Nice work. You could encode the text, load this into a vector database and allow...

pknerd · on May 20, 2023

Pardon my ignorance as I have not worked on Vector DBs yet, could you come up with an example how it'd be different than a full text search?

bigzyg33k · on May 20, 2023

Here's a (kinda) ELI5: you would use a language model to create "embeddings" of the text, which you can think of as a set of numbers representing the "meaning" of a set of characters.

These numbers can be plotted as points in a space, and embeddings of things with similar meanings are plotted close to each other. So things like "exam preparation" would have embeddings close to things like "top study tips".

Say you have created embeddings for a large corpus of text (in this case all youtube captions) once. If you create embeddings for a user query, you can search for embeddings close to it, and these will be "semantically" similar to the query.

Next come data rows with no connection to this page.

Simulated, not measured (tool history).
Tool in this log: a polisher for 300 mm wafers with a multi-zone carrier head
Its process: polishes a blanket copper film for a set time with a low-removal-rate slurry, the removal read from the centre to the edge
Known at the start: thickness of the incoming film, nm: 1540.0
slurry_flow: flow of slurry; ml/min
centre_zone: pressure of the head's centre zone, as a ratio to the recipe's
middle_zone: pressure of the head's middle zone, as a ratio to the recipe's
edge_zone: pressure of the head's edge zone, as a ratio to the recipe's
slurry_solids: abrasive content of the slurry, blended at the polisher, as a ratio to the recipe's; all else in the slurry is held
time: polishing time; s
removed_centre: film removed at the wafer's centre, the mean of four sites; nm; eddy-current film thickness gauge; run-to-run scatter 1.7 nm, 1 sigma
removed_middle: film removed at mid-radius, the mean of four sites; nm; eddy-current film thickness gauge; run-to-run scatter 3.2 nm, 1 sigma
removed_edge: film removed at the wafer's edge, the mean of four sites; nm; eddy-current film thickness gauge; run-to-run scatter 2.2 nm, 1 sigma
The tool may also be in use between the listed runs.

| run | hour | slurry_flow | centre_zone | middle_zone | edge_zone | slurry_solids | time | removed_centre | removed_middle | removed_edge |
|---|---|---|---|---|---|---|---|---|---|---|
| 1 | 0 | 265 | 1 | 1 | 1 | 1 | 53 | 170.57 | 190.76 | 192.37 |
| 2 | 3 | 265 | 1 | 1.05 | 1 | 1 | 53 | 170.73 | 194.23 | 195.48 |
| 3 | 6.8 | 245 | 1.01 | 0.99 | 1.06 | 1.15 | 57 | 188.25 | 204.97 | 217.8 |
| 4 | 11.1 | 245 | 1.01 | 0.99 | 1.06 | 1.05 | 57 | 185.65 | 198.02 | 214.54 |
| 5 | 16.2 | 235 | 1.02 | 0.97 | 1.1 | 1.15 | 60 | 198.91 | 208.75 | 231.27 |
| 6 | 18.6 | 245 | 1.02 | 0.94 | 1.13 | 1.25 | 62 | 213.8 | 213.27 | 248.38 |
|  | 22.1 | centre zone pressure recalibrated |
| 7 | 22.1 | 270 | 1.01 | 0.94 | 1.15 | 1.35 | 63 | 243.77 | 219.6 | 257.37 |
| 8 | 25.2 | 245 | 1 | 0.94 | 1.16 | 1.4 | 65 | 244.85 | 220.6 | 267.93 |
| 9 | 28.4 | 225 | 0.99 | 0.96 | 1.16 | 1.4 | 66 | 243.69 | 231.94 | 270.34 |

The advantage is that unlike traditional full-text search, the user doesn't need a query that includes words present in the text.

cced · on May 20, 2023

Do you have any resources that might guide one on doing something like this from scratch?

fzliu · on May 21, 2023

Here's one that may be helpful for you: https://zilliz.com/blog/using-vector-database-search-white-h...

djhn · on May 20, 2023

Here's a 6 minute speed run of something like that on weviate https://youtu.be/mBcBoGhFndY

password4321 · on May 20, 2023

https://news.ycombinator.com/item?id=34684593#34689275

rahimnathwani · on May 20, 2023

https://news.ycombinator.com/item?id=36012299

Reflecticon · on May 20, 2023

Something like this? https://dexa.ai

monkeydust · on May 20, 2023

Yes in theory although they are pretty expensive. I am doing something like this at work as I wanted to unlock the wealth of information we have in our tutorials, webinars etc.

pyinstallwoes · on May 20, 2023

https://weaviate.io/ Looks interesting. I was just reading about it.

rahimnathwani · on May 20, 2023

If you're getting started with Weaviate, these two are probably what you need:

1. Wizard to create a docker-compose file: https://weaviate.io/developers/weaviate/installation/docker-... (e.g. choose the embedding model)

2. Sample notebook showing how to index items using the python library: https://github.com/weaviate-tutorials/vector-provision-optio...